Today has turned out to be an unusual day for me. This morning, my mom volunteered to take the kids to her place for the day instead of watching them here at our home. Instead of leaving for the office as I typically would, my whole day opened up to me. I started thinking about what I wanted to do and realized, I had no set meetings, nowhere I had to be, just an open day. I couldn’t remember the last time I had these options about how to spend my time. Oddly enough, it made me a little nervous to not have my whole day planned out in my typical, structured way.
My home office is blanketed in natural light by a large bay window that overlooks our backyard. I don’t get the opportunity to enjoy it much and I so I decided working in my home office would be a great way to spend my day. As I sat down at my desk and opened up my laptop, I heard a tap on the window. I looked over and noticed a beautiful red cardinal bird sitting on the window sill looking in on me, curiously. I watched him quietly and then listened to him call out to other birds. He peeked back in on me, ruffled his feathers against the screen then flew off. So I went back to work. A few minutes later, he showed back up with a friend and both of them sat looking in, quiet and still. I chuckled a little to myself… this guy certainly was not going away. I decided to challenge myself to see if I could sit still long enough doing nothing and out last this tiny duo. For twenty minutes or more, these birds and I sat quietly. Now, anyone who knows me knows I’m not really one who stops and smells the roses, or moves slow enough to observe a bird in my back yard, let alone sit still for an extended period of time. Any other day I would have missed these birds and their quirky interest in me. I would have went on responding to emails and following up on action items. But there was something about the way the events of the day unfolded that beckoned me to relax, observe and play with these curious creatures. And in doing so, I think I became something unexpected in the middle of my work day. I became still.
What is stillness? Wikipedia’s definition is the absence of motion; quiet; calm.
What is the role of stillness in leadership when leadership is all about interacting with others and moving things forward? What value can be derived from sitting in silence and observing something outside of ourselves?

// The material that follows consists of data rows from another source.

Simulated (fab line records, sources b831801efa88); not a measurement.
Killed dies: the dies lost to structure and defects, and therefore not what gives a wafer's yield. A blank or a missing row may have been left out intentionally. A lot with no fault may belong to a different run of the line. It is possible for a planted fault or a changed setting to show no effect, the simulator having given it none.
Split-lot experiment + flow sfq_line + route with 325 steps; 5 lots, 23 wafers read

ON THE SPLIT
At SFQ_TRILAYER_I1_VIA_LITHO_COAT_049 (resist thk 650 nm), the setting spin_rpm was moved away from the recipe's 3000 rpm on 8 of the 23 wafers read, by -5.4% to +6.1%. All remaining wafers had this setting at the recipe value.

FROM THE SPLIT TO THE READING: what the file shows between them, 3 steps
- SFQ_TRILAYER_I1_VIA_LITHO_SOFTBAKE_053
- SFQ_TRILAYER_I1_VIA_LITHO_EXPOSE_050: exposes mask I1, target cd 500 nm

According to an influential psychologist, Hans Eyseack, “Stillness is a catalyst for innovation.” He further explains that stillness is a form of observing. When we pause and observe instead of act we are calmer. When we are calm we are more creative, more logical and more in control of our emotions.
Picasso once said, “Without great solitude, no serious work is possible.” As leaders, often we are so consumed with the pace of our day that we rarely give ourselves permission to take these moments. Instead we steam roll right over them when they are presented to us. Think about your day and the opportunities you have for being still, observant and calm:
- When someone is telling you how they feel about something important to them
- Standing in line… anywhere
- During meetings
- On the bus, plane or train to work
- Sitting in traffic
What are some possible benefits to taking these opportunities to be still?
- Catch what others miss
- Embrace the discomfort of silence
- Learn to work in solitude in addition to collaboration
- Stay present and calm in the midst of chaos
- Reduce stress
The red bird’s vibrant color and strong call has often been associated with representing personal power, confidence and great strength. I think it’s quite fitting then that when we talk about the importance of stillness in leadership we think of the red bird. Maybe… just maybe, the message for me on this unexpected day was to be still so that I could be more vibrant.